In response to criticism from activists, the bank stated that it amended its policy aimed at phasing out coal support, removing the previous exemption of Bangladesh, Indonesia and Vietnam.
While the bank retains legacy coal assets in its portfolio, the latest move means that it will end its involvement in funding the proposed Long Phu 1 coal project in Vietnam.
It comes after US bank Citigroup moved to stop providing underwriting and advisory services to the sector while cutting its credit exposure in half by 2025. It plans to eliminate its exposure entirely by 2030.
Other major banks that have cut off funding for coal include Standard Chartered Bank and Japan Bank for International Cooperation.
Meanwhile, Morgan Stanley has tightened restrictions on coal-related financing activities, saying it will no longer directly fund new coal-fired power plants or thermal coal mines.
Eco-Business quoted Australian non-governmental organisation Market Forces’ research coordinator Jack Bertolus as saying that HSBC’s decision was another sign that the industry’s days were numbered.
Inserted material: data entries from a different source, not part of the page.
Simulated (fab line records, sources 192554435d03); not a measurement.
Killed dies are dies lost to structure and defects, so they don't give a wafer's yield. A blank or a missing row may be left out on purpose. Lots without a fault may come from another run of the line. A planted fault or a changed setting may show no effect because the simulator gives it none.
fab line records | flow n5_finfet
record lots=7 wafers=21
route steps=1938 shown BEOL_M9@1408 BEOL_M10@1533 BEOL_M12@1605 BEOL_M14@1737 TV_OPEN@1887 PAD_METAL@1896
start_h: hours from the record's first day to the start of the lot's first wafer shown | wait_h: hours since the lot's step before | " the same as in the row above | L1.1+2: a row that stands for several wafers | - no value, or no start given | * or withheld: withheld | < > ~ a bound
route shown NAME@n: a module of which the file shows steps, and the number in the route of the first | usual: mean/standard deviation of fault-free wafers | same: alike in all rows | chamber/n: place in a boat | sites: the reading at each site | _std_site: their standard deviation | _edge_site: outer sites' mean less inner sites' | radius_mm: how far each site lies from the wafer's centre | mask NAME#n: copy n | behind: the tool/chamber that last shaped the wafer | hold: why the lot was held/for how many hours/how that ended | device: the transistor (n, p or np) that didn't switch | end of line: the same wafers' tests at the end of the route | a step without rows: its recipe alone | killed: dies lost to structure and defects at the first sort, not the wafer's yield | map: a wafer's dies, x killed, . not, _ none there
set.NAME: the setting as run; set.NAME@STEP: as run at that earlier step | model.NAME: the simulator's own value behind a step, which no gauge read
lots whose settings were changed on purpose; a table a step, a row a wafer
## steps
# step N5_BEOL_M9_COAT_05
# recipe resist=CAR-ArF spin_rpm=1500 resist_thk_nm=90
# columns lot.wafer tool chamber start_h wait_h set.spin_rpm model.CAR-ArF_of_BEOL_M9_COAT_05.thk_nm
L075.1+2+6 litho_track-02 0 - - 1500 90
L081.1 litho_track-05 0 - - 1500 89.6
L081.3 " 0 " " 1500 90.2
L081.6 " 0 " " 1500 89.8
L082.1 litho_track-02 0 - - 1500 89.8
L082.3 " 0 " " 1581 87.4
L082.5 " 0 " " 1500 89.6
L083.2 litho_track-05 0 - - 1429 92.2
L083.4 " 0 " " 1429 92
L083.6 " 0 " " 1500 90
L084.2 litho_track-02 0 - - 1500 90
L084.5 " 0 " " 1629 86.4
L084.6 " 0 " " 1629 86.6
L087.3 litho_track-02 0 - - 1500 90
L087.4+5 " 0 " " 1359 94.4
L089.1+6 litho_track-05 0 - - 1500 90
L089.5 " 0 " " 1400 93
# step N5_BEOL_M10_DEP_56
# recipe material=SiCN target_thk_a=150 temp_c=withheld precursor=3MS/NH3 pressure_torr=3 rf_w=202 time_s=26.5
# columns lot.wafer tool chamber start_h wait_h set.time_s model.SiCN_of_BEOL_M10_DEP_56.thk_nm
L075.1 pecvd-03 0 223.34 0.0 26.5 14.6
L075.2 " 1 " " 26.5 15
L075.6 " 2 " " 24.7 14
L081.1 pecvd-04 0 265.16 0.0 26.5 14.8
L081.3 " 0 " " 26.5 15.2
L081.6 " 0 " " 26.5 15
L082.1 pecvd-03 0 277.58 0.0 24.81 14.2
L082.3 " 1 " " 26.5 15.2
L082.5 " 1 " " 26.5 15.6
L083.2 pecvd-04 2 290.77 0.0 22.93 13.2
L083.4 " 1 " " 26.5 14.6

“Banks know coal is by far the world’s most emissions-intensive source of power and the one most easily replaced by alternative, low-emissions technologies. Coal is the first one to throw under the bus,” Institute for Energy Economics and Financial Analysis director of energy finance studies, Australasia Tim Buckley said.
The news comes as the UK broke its record for the longest stretch without the use of coal-fired power generation since the industrial revolution began in 1882.
Data from the UK National Grid indicated that the country’s energy system has not used its coal plants for more than 438 hours, or more than 18 days.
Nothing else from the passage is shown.